West Point Military Academy now hosts gay weddings and Republican politicians are realizing that the anti-gay card has lost its populist appeal following the Supreme Court's ruling on marriage equality; and yet, Christian fundamentalist, John Stemberger, still wants stakeholders in BSA to believe that including openly gay adults will endanger his children's safety and security.
Contrast this with Britain, where the UK Scout Association is open to boys and girls, its "Duty to God" promise is optional and it is fully inclusive of LGBT adults and young people. While Boy Scouts of America's membership has been dwindling for decades and its reputation is tainted over its policy on gay leaders, the UK Scout Association is a reinvigorated, expanding organzsation with a positive public profile, sound finances and a popular Chief Scout in Bear Grylls.
Gates should ask the national executive council of BSA to introduce a secular version of the scout promise, allow girls into all ranks and drop all discriminatory policies, rather than offering hope of an inclusive future then advocating for local scout units to have a veto on some sexual minorities' membership. This outrageous move is about preempting court action that might have forced non-discriminatory policies upon all levels of the BSA organization.
LGBT surgeons, soldiers, teachers and firefighters work diligently for the entire community, regardless of the morality, religious beliefs, politics or sexual orientation of the beneficiaries of their service. This is how civilized societies operate. If this ban on gay adults is unjust, there can be no exemptions for faith-based scout units. Gates, a former US Secretary of Defense, should apply the hard lessons he learned from Don't Ask, Don't Tell, which resulted in more than 13,000 LGBT personnel being kicked out of the U.S. military, wholly unnecessarily.
BSA Troop 98 in Seattle was jettisoned from the organization over the sexual orientation of its Scoutmaster Geoff McGrath (no relation). So, having been appointed to my position of den leader as an out gay man, I would have risked the expulsion of my entire pack from BSA had I aired my views before Gates' recent turnaround, and I didn't feel entitled to do that.
Robert Gates is not to blame that the ban on homosexual adult leaders was not addressed years sooner, but he must answer for the current plan that seeks to devolve anti-LGBT discrimination to all of those faith-based chartered organizations that might prefer to exclude LGBT parents. This is wrong and divisive.
The ratification of the proposed membership policy is expected to be rushed through on July 27, which, paradoxically, may be too soon for the long-term health of the movement, given that voices like mine and boy scouts themselves have not yet been heard in the debate about the religious veto on gay adults.
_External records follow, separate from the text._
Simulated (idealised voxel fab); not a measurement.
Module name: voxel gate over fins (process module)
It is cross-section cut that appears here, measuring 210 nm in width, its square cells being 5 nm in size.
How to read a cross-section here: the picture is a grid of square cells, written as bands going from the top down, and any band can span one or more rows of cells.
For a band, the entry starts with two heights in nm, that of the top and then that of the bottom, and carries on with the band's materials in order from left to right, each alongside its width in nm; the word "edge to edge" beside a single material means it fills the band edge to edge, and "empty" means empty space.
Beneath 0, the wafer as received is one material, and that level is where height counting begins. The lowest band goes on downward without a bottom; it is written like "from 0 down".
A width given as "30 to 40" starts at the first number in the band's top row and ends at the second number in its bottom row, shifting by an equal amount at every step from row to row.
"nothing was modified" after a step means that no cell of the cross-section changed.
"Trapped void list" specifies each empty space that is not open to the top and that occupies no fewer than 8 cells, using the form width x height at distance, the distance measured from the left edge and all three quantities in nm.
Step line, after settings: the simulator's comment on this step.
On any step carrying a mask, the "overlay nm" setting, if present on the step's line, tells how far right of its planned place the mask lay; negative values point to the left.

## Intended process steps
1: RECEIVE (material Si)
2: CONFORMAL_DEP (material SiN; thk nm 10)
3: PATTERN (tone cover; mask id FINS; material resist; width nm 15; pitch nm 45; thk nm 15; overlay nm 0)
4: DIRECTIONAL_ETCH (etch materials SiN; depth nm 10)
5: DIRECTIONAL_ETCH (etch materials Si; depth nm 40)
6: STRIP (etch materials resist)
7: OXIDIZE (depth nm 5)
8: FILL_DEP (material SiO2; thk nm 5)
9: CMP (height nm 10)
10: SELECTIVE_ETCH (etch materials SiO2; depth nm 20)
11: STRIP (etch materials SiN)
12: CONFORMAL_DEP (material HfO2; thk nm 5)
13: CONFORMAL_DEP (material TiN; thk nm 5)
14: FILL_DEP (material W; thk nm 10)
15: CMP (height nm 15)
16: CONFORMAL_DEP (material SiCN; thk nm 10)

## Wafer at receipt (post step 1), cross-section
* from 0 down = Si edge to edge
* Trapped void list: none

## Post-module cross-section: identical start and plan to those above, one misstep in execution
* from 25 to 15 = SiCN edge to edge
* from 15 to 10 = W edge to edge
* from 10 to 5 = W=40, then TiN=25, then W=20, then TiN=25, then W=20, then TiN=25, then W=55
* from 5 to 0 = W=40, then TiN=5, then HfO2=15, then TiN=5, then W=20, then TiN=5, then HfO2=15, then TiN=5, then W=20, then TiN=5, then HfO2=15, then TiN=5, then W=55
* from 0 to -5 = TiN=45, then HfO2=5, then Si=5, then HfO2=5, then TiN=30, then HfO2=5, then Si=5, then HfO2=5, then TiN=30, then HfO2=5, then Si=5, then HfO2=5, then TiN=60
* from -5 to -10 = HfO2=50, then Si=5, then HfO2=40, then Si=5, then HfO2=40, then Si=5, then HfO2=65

There are far more life-and-death issues for LGBT campaigners to be concerned about, when Islamic State and other regimes are imposing sharia law or otherwise persecuting us. However, lesser, domestic issues affecting LGBT civil rights, such as the legal freedom to discriminate on the grounds of religious belief and the BSA ban on gay adult leaders, should not have to be set aside until all religious violence has ceased.
Once the U.S. has dealt with its own discrimination against sexual minorities, the U.S. State Department's LGBT envoy, Randy Berry, will be able to be more effective in addressing the worst abuses against our human rights around the world.